[Date Prev][Date Next] [Thread Prev][Thread Next] [Date Index] [Thread Index]

[PATCH] doc: Improvements to block-status



A patch was recently proposed to qemu to implement the block status
extension (targetted for qemu 2.12, to be released in a few more
weeks).  Make some tweaks to the extension documentation based on
lessons learned during the qemu implementation:

- Make it obvious that the export name in the final
NBD_OPT_SET_META_CONTEXT must match the export name given to
NBD_OPT_GO (or NBD_OPT_EXPORT_NAME, although any client using
structured replies should be favoring NBD_OPT_GO)

- Allow a difference between valid query strings during
NBD_OPT_LIST_META_CONTEXT and NBD_OPT_SET_META_CONTEXT. The
obvious example: in the "base:" namespace, the query "base:"
makes sense to LIST (list ALL contexts that this server knows
about in the base namespace), but not to SET (if a client
knows about only "base:allocation", but the server has also
learned "base:foo", having the server reply with 2 contexts
is a waste of computation since the client will be discarding
"base:foo" on every NBD_CMD_BLOCK_STATUS).

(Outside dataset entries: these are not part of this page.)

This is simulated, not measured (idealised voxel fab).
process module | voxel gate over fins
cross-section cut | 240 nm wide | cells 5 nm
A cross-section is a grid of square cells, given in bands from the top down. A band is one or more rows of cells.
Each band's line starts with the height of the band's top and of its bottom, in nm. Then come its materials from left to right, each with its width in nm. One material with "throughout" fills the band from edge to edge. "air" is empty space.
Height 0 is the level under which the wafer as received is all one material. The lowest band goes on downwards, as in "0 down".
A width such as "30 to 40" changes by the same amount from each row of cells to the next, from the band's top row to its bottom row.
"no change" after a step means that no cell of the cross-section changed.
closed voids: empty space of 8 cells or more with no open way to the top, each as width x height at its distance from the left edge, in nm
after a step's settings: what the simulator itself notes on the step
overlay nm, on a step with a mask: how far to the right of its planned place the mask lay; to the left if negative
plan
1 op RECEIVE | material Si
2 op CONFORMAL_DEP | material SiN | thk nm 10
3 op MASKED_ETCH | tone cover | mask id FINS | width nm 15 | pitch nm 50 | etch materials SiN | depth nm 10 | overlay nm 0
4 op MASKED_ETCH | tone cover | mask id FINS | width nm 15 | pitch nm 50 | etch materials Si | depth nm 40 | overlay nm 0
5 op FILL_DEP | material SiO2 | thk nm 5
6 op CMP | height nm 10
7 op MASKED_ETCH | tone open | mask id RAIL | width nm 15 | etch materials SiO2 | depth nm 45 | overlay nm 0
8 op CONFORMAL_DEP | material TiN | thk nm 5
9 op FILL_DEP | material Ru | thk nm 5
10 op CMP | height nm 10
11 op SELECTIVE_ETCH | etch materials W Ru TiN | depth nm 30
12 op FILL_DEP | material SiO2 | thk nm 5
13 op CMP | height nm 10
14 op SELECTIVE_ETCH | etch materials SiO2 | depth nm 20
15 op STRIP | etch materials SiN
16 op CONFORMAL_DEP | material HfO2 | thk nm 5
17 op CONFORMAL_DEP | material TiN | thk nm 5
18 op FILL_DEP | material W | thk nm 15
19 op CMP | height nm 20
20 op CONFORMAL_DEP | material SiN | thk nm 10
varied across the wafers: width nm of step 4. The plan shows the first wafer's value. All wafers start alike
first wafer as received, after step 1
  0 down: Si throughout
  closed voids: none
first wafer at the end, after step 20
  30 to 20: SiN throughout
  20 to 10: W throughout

- Explicitly mention that unknown namespaces should be ignored
rather than causing an error (errors should only occur for
failure to find a "namespace:" prefix, although even that
should not be required as ignoring is fine there too; and for
a known "namespace:" prefix with a leaf-name that cannot be
parsed according to the namespace's rules).  Thus, each query
in the client's request can map to 0 (ignored), 1 (recognized),
or many (wildcarding) responses from the server (although
1-to-many expansion may be more appropriate during LIST than
SET).

- Mention that NBD_REP_ERR_TOO_BIG is not appropriate when the
client does NBD_OPT_LIST_META_CONTEXT with zero queries

- Allow the server responses in a different order than the
client's request (both for NBD_OPT_{LIST,SET}_META_CONTEXT,
and for NBD_CMD_BLOCK_STATUS)

- Require the server's response to NBD_CMD_BLOCK_STATUS to be
aligned to any advertised minimum block size

- Consistently uses 'x-' as the prefix for namespaces that will
not be standardized (rather than a mix of 'x-' and 'X-')

- Similar to recent changes to NBD_CMD_{READ,WRITE}, make it
clear that a 0-length NBD_CMD_BLOCK_STATUS is unsupported
(at which point, because NBD_REPLY_TYPE_BLOCK_STATUS requires
extent descriptors to have a non-zero length, a client will
always make progress if the command succeeds)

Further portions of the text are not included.